24 Aug 2018

Senate Report: Oversight of the Care of Unaccompanied Alien Children (Aug. 15, 2018)

United States Senate, PERMANENT SUBCOMMITTEE ON INVESTIGATIONS, Committee on Homeland Security and Governmental Affairs, Aug. 15, 2018 - "Since 2015, the Permanent Subcommittee on Investigations has conducted extensive oversight of federal government programs designed to care for children who enter the United States without a parent or legal guardian and ensure they are not trafficked or abused. Although the Department of Health and Human Services (“HHS”) and Department of Homeland Security (“DHS”) have taken incremental steps toward improving the care of these children—called unaccompanied alien children (“UACs”) under federal law—they still do not take sufficient responsibility for guarding their safety and ensuring they appear at their immigration court proceedings.

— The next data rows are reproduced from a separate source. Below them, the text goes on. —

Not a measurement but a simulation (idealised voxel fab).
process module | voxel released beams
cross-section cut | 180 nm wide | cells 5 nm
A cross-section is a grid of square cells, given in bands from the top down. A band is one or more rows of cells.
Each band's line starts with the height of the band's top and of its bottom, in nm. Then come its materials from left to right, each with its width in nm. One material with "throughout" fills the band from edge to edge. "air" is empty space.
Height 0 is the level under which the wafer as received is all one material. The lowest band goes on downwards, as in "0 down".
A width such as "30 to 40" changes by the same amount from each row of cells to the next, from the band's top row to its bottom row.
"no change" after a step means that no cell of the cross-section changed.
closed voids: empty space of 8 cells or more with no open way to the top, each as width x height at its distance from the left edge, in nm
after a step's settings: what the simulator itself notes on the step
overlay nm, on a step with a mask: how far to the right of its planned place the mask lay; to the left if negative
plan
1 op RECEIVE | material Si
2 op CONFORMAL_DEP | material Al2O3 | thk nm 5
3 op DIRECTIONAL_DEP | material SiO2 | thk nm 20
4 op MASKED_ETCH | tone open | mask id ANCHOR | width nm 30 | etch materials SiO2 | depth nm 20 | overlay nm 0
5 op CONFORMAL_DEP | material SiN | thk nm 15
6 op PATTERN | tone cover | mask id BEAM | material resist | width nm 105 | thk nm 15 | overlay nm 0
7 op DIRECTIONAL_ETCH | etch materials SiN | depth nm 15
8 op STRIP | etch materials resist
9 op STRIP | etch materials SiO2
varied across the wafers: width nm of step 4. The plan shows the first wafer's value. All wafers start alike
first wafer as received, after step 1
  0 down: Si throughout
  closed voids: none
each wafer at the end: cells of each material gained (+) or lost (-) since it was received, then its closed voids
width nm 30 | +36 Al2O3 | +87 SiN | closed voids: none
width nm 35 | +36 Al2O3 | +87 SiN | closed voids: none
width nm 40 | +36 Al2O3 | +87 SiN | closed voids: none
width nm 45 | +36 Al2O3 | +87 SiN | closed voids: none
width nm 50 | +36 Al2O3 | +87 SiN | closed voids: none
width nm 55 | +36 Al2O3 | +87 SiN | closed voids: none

Most significantly, no agency claims any legal responsibility for the children’s well-being once HHS places them with sponsors—including sponsors who are not their parents or legal guardians—and no agency makes any effort to ensure UACs placed with sponsors appear at their immigration court proceedings. And while DHS and HHS recently completed a Joint Concept of Operations (“JCO”)—some 17 months after it was due—the JCO only addresses current policy and fails to address any of the recommendations for improving the UAC system offered by the Subcommittee or the Government Accountability Office (“GAO”). Thus the JCO is largely a recitation of the status quo, and does little to offer hope that federal agencies are working effectively to improve UAC safety and ensure that the immigration system is functioning properly.

HHS, DHS, and the Department of Justice (“DOJ”) have taken some modest steps in the right direction, but major deficiencies persist that leave the children at significant risk for trafficking and abuse and undermine our immigration system. This report documents the Subcommittee’s findings over the past two and a half years since its initial hearing and report on UACs."